At this vital moment in the global climate crisis, corporate leadership on climate policy is a top priority.
This week, I joined ten other executives of leading nonprofit organizations in an open letter calling on corporate CEOs to use their voice, their global platforms, their credibility, and their networks to support a policy agenda to get us to net-zero emissions by 2050. That is the goal that scientists say is necessary to limit global warming and avoid unprecedented damage to our planet, our economy and our communities.
Some companies are already taking action on climate change, others not so much. Recently, 87 global companies committed to science-based targets within their global enterprises, and another 203 have committed to 100% renewables by 2050 at the latest. And many more are setting ambitious goals and meeting them.
That’s a good start. But, the one-company-by-one-company approach is not enough.
We simply can not get to a net-zero future without effective public policy at the state and federal levels—policies that will drive the market to reduce greenhouse gas emissions and scale up investments in resilient infrastructure, energy efficiency, clean energy and clean vehicle technologies.
Corporate CEOs have every reason to lead on policy and be a credible, influential voice. They have the global communications platforms to reach tens of millions of people; they have legitimate concerns about the economic impacts of climate change on their businesses and on our economy; and their consumers and employees increasingly favor companies that take action to help protect our planet.
That credibility and capital has to be spent now. We have an extraordinary challenge and we need to make extraordinary progress.
Greenhouse gas emissions are at an all-time high and continue to rise, warming the planet at a rapid rate. Scientists warn that we have to work urgently to limit average global temperature rise to no more than 1.5 degrees Celsius. It will mean cutting emissions nearly in half by 2030 and reaching net-zero by 2050.

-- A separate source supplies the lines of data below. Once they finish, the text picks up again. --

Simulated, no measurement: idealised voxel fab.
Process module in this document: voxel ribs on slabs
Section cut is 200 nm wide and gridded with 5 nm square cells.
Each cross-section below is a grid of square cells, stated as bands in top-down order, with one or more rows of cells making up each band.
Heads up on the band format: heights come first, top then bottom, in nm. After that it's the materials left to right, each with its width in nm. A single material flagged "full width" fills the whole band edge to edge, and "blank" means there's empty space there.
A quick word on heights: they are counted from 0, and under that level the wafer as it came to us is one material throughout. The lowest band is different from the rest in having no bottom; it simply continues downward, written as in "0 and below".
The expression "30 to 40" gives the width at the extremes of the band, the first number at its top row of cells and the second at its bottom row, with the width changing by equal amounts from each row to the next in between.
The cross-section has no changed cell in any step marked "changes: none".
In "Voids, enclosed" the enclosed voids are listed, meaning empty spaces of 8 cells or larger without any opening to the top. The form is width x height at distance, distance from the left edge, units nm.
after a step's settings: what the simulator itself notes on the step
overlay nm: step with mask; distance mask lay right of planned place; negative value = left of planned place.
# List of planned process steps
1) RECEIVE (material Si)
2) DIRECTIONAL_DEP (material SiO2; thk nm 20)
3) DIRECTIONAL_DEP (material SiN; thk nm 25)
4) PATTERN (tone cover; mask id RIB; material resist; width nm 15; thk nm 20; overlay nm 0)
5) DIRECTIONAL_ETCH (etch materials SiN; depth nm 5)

That’s why we are calling on corporate CEOs to strongly and consistently advocate for science-based policies at every level of government. These include a price on carbon, maintaining vehicle fuel emissions standards, removing barriers to corporate renewable energy procurement, mandating corporate climate risk disclosures, fostering the electric vehicle (EV) market—and more, including innovative solutions we haven’t thought of yet.
Corporate leadership means setting climate goals, supporting climate policy, and aligning trade associations’ policy positions with a net-zero economy. The days when companies could support climate action out of their public relations office and then support the trade associations working against climate policy must end.
Institutional investors agree. Last month, 200 of them urged nearly 50 of the largest publicly traded companies to align their climate lobbying with the goals of the Paris Agreement, warning that to do otherwise would pose financial risks to their portfolios.
The good news is that some companies already have left their trade associations, while countless others are effectively working with them from within to drive change. Unilever, to cite one strong example, asks its trade associations to properly represent their vision for climate action or risk losing the company as a member. We need to see similar action from more companies.
Trust me when I say: when business leaders talk, lawmakers listen.
We know this because Ceres has been mobilizing companies around a science-based policy agenda through the Ceres BICEP Network for 10 years. Just last spring, we brought more than 75 corporate leaders to Capitol Hill to call for a price on carbon, which we believe is the most effective and efficient policy to reduce emissions while strengthening the economy and growing the job market.
Business leaders should recognize their tremendous capacity—if they don’t already—to effect positive change in the political debates on the climate crisis by consistently following a science-based approach in the policies they advocate for.
As we saw at the end of September, Greta Thunberg and other young people led more than six million people in protests around the world. They are not asking for action on climate policy—they are demanding it.
Do our corporate leaders dare ignore them?
The stakes are too high to ignore them. It’s time for our corporate leaders to speak up and take action. Their leadership is crucial to powering a net-zero economy and a just and sustainable future for all.
To the CEOs of corporate America: it’s now your turn to lead on climate policy.
Mindy Lubber is the CEO and President of Ceres, a sustainability nonprofit organization working with the most influential investors and companies to build leadership and drive solutions throughout the economy.